# Evaluate each integral based on inverse trigonometric functions. (a) \int...

## Question:

Evaluate each integral based on inverse trigonometric functions.

{eq}(a) \int \frac{dx}{\sqrt{1-4x^{2}}}\\(b) \int \frac{e^{t}}{e^{2t}+4}dt {/eq}

## Integration by Trigonometric Substitution:

The radical function which can be replaced by the trigonometric function is called the trigonometric substitution.

Here we describe the problem-solving strategy:

1. Common derivative: {eq}\displaystyle \frac{d}{dx}\left(\sin \left(x\right)\right)=\cos \left(x\right). {/eq}

2. Remove the constant from the integration: {eq}\displaystyle \int a\cdot f\left(x\right)dx=a\cdot \int f\left(x\right)dx. {/eq}

3. Integration of a constant: {eq}\displaystyle \int adx=ax. {/eq}

4. Common integration: {eq}\displaystyle \int \frac{1}{v^2+1}dv=\arctan \left(v\right). {/eq}

## Answer and Explanation:

(a) We have to evaluate the integration of $$\displaystyle I = \int \frac{dx}{\sqrt{1-4x^{2}}}$$

Apply the trigonometric substitution for {eq}x=\frac{1}{2}\sin \left(u\right) \Rightarrow dx = \frac{1}{2}\cos \left(u\right) du. {/eq}

$$\displaystyle = \int \frac{1}{2}du$$

Remove the constant from the integration.

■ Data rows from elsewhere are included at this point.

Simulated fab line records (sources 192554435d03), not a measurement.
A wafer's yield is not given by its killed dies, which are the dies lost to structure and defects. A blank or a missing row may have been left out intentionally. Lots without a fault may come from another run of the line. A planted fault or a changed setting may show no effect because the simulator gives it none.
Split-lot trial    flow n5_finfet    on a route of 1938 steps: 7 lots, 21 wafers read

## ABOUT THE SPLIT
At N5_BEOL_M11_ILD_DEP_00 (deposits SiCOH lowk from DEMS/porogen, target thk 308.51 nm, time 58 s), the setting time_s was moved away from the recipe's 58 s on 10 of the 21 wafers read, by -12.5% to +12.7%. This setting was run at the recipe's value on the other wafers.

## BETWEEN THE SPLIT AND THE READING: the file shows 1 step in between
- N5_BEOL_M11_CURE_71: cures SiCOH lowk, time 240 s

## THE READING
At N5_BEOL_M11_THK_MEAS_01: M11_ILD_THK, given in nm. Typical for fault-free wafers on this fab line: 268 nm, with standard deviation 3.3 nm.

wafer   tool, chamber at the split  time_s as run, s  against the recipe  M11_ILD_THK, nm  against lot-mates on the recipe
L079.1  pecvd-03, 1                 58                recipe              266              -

$$\displaystyle = \frac{1}{2}\cdot \int 1du$$

Use the integration of a constant.

$$\displaystyle = \frac{1}{2}\cdot u +C$$

Substitute back {eq}u=\arcsin \left(2x\right). {/eq}

$$\displaystyle = \frac{1}{2}\arcsin \left(2x\right)+C$$

Where C is constant of the integration.

(b) We have to evaluate the integration of $$\displaystyle I = \int \frac{e^{t}}{e^{2t}+4}dt$$

Apply the substitution for {eq}u=e^t \Rightarrow du=e^t dt. {/eq}

$$\displaystyle = \int \frac{1}{u^2+4}du$$

Apply the substitution for {eq}u=2v \Rightarrow du=2 dv. {/eq}

$$\displaystyle = \int \frac{1}{2\left(v^2+1\right)}dv$$

Remove the constant from the integration.

$$\displaystyle = \frac{1}{2}\cdot \int \frac{1}{v^2+1}dv$$

Use the common integration.

$$\displaystyle = \frac{1}{2}\arctan \left(v\right) +C$$

Substitute back {eq}v=\frac{u}{2}. {/eq}

$$\displaystyle = \frac{1}{2}\arctan \left(\frac{u}{2}\right) +C$$

Substitute back {eq}u=e^t. {/eq}

$$\displaystyle = \frac{1}{2}\arctan \left(\frac{e^t}{2}\right)+C$$

Where C is constant of the integration.